The Pro Tip Erin Napier Suggests For Squeezing Every Inch Out Of A Small Home

Homeowners have to be smart about design to prevent a small home from feeling cramped. Tiny living spaces often require you to brainstorm ways to save room. You might opt for space-saving features like a bathroom pocket door or multi-purpose furniture. It also helps to use design tricks that make the rooms seem visually larger. During an episode of HGTV's "Home Town," co-host Erin Napier revealed that you can squeeze every inch out of a small home by vaulting the ceiling. The TV personality made the decision to add vaulted ceilings to a couple's living room on the show. "We're gonna vault the ceiling, which is very exciting," Napier said during the "Home Town" episode (via YouTube). "It's gonna make this little bitty house feel a lot bigger." 

A vaulted ceiling is different from a traditional ceiling in that it is taller than eight to ten feet. These high ceilings typically include an arched center which can make a room look more sophisticated. If you want to get architecturally precise, vaulted ceilings are also different to cathedral ceilings: While vaulted ceilings create a rounded dome or tunnel, cathedral ceilings usually refer to any type of ceiling that is installed directly underneath the roof and echoes its pitch. However, like in this episode of "Home Town," these terms are often used interchangeably. Now that's out of the way, if you have a small home, here's why you should consider adding vaulted or cathedral ceilings to make the space feel larger and more open.

Vaulted ceilings make a small home feel vast

The finished living room with the upgraded vaulted ceilings shown in the "Home Town" episode is stunning. Viewers can instantly see that the room looks far larger thanks to the extra overhead space. Although the square footage did not increase, the vaulted ceiling still provides that illusion. It is no surprise that the homeowners were thrilled with the renovation.

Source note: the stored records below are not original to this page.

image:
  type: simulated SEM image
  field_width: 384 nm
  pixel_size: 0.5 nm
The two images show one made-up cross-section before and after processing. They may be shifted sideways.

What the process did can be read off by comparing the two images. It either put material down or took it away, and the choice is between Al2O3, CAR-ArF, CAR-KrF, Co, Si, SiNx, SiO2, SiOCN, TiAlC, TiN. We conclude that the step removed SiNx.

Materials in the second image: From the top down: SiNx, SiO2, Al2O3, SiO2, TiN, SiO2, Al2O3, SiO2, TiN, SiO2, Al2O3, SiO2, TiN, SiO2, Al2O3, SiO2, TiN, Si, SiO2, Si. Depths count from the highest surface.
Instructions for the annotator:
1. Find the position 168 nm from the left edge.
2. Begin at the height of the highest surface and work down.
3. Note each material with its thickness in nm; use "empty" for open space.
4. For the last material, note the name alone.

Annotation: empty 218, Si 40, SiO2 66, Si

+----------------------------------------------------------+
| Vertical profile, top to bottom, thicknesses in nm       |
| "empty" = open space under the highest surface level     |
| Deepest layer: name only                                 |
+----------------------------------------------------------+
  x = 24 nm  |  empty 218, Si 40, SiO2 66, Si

With vaulted ceilings, you may also find that you have more room for decorative lighting fixtures that would not otherwise fit in your small home. With a cathedral ceiling and extra space to play with, you might consider installing a low-hanging chandelier in your bathroom, for example. This kind of lighting fixture can easily take up too much space in a small room with a low ceiling.

Rather than including vaulted ceilings in every room in your home, you will likely find it more beneficial to make the upgrade only where it is most appropriate. Vaulted ceilings should be installed between the structural beams in your roof, so take this into consideration when deciding where you want to include them. You might want to consider installing vaulted ceilings mainly in the high-traffic parts of your home that you use a lot, like your living room. However, you may also have smaller rooms that are perfect for a cathedral ceiling, such as a bathroom that's low on headroom. 

Pros and cons of vaulted ceilings

Napier's vaulted ceiling recommendation will help those with small homes enjoy the feel of larger rooms. However, you should still weigh the pros and cons of the design feature before deciding whether or not vaulted ceilings are right for your home. Besides enlarging a room, vaulted ceilings can also allow you to bring more natural light into your space. Depending on how they are structured, homeowners may have enough room to add windows along the space where both sides of the ceiling turn inward to form an arch. These elevated windows can turn a dull room into a pool of sunlight.

Let's explore the downsides of vaulted ceilings so that you have a better idea of what to expect when having them installed. With such high ceilings, it can be difficult to clean and maintain the area and any lighting fixtures you have installed there. This design feature may also make it more difficult to heat rooms. Since hot air rises, warm air can accumulate high up, under the ceiling, while the rest of the room remains chilly. Lastly, having vaulted ceilings installed is costly. It is actually more expensive to upgrade an existing ceiling, costing anywhere from $18,000 to $35,000 to add the feature to a home. Vaulted ceilings are more cost-effective when incorporated into a new build, where they can cost anywhere from $16,000 to $21,000.